Linux··3 min

Shell Scripting Basics

Everything you have typed in the terminal so far has been a command you ran manually. Shell scripting is what happens when you stop running commands one at a time and start writing programs that run them for you.

Everything you have typed in the terminal so far has been a command you ran manually. Shell scripting is what happens when you stop running commands one at a time and start writing programs that run them for you.

A shell script is just a text file containing a list of commands. When you run it, the shell executes those commands in order. That is it.

Your first script

Open a new file with nano:

nano hello.sh

Type the following:

#!/bin/bash
echo "Hello, World!"

Save and exit. Now make the file executable:

chmod +x hello.sh

Run it:

./hello.sh

You will see Hello, World! printed to the terminal. You just wrote and ran a shell script.

Breaking it down

The first line #!/bin/bash is called a shebang. It tells the system which interpreter to use to run the script. /bin/bash is the path to bash, the most common shell on Linux. This line must always be the first line of your script.

echo prints text to the terminal. Whatever comes after it gets printed.

chmod +x adds the execute permission to the file. Without it, the system will not let you run the script.

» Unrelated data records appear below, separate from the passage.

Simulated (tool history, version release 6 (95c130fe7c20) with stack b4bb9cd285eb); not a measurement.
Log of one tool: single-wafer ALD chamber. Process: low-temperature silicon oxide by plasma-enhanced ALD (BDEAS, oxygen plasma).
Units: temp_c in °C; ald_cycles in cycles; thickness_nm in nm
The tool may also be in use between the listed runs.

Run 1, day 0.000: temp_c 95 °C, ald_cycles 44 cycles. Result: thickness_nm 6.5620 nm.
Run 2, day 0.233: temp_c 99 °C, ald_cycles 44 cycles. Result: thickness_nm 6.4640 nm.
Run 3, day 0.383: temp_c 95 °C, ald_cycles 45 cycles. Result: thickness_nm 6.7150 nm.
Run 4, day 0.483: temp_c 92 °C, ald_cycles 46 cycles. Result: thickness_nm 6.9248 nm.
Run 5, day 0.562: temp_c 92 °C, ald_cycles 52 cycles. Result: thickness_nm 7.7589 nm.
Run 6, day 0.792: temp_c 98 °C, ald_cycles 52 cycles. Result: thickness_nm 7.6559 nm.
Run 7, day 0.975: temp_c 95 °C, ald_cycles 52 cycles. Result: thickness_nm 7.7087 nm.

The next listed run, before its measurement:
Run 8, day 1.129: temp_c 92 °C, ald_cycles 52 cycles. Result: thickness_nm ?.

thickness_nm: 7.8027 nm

./ before the filename tells the shell to look for the file in the current directory. Without it, the shell looks for a command with that name in the system's PATH and will not find your script.

Variables

Variables let you store values and reuse them.

#!/bin/bash
name="Luca"
echo "Hello, $name!"

No spaces around the = sign. To use a variable, prefix it with $.

User input

You can ask the user to type something with read:

#!/bin/bash
echo "What is your name?"
read name
echo "Hello, $name!"

Conditions

#!/bin/bash
echo "Enter a number:"
read number
 
if [ $number -gt 10 ]; then
  echo "Greater than 10"
else
  echo "10 or less"
fi

The comparison operators inside [ ] are:

  • -gt — greater than
  • -lt — less than
  • -eq — equal to
  • -ne — not equal to

Loops

Repeat something a set number of times:

#!/bin/bash
for i in 1 2 3 4 5; do
  echo "Number: $i"
done

Or loop while a condition is true:

#!/bin/bash
count=1
while [ $count -le 5 ]; do
  echo "Count: $count"
  count=$((count + 1))
done

A practical example

Here is a script that creates a backup of a folder by copying it with a timestamp in the name:

#!/bin/bash
source="/home/jan/documents"
timestamp=$(date +%Y-%m-%d)
backup="/home/jan/backups/documents-$timestamp"
 
cp -r $source $backup
echo "Backup created at $backup"

$(date +%Y-%m-%d) runs the date command and captures its output as a variable. This is called command substitution.

cp -r copies a folder and all its contents recursively.


Shell scripting is where Linux starts to feel genuinely powerful. Once you can write scripts, you can automate almost anything — backups, system maintenance, batch file processing, monitoring. The commands you have learned across this series are the building blocks. Scripts are what you build with them.

That wraps up this series on learning Linux from scratch. The foundation is there. Keep using the terminal, keep writing small scripts, and things will keep clicking into place.